2.
The onset of World War I provides the first challenging transition in Stefan Zweig’s comfortable, predictable Viennese world. One lifetime passes, and another begins. He observes that the death of imperial Habsburg heir Archduke Franz Ferdinand in Sarajevo barely causes a stir in his own social milieu, and why would it? The heir was the objectionable sort, cranky and scowling, and nowhere near as trustworthy and seemly as the ancient whiskered Emperor and other reliable royal court figures like Karl, the new and far more youthful figurehead in waiting.

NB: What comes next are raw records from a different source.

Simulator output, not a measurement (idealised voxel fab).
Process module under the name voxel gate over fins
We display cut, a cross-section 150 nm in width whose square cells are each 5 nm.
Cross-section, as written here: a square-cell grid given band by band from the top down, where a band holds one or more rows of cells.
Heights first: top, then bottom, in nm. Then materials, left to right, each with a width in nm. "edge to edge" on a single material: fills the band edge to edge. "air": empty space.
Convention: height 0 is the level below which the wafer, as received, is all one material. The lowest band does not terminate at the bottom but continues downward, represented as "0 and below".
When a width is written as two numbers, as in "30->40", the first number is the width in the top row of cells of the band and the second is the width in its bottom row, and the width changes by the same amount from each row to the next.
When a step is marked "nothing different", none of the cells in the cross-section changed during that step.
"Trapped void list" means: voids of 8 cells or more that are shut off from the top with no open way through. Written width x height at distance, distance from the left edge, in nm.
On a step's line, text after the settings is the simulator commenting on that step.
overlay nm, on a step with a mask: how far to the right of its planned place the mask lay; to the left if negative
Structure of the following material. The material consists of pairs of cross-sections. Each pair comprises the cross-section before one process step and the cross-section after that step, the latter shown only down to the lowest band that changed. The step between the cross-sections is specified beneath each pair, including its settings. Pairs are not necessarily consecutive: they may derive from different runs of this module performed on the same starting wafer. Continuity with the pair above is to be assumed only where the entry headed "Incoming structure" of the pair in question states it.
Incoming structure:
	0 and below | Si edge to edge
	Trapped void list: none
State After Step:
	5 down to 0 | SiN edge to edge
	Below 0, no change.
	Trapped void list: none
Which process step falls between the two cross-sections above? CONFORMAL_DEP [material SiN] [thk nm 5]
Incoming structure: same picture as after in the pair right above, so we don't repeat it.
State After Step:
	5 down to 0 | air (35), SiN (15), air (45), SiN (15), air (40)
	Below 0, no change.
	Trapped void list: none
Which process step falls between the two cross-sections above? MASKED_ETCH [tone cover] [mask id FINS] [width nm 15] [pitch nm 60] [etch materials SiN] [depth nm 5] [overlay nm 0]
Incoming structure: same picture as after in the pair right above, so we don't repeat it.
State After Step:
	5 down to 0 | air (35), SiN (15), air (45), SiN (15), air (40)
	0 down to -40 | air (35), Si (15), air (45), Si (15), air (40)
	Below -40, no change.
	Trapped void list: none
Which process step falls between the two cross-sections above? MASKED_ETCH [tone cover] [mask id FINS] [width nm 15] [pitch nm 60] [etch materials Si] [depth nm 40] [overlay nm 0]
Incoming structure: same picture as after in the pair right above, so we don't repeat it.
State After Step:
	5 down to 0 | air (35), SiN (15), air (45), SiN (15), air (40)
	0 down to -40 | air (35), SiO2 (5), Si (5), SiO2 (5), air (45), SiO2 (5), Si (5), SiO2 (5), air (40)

Reading between the lines, it’s likely that at some point, Zweig actually did meet Franz Ferdinand at a gala, or while strolling along the Ring, and the latter’s unchanging expression and general disinterest in the welfare of human beings did not provide sufficient grist for another Zweig-cum-Zelig moment. Of course, perhaps the doomed heir’s manner suggested that he didn’t like Jewish writers, whereas former mayor Lueger was overtly anti-Semitic but is given a pass by Zweig as being unthreatening, and merely playing to the crowd.
Perhaps Zweig was so relentlessly self-absorbed that none of it registered, ever. One has to wonder. Perhaps by necessity, all memoirs must display a degree of self-absorption, such is the difficulty in finding perspective between personal and public worlds. The distance seems unsurpassable in Zweig’s autobiographical case.
Naturally, Zweig’s summer holiday in 1914 was planned in advance, and occurs in the vicinity of the Low Countries, because he is right there watching as troop trains roll forward near the beach. Mobilization of the European armies is in full swing, according to secret plans written to the rhythm of railway timetables. The writer barely makes it back to Österreich before the national borders slam shut, ending the blissful eras of peace and passport-free travel.
Back home in Vienna, Zweig finds himself too old to enlist and too young to die, and instead handily nabs a featherbedded sinecure in the library of a military branch, all the while continuing to write, to be published and to get paid as the world around him falls to pieces.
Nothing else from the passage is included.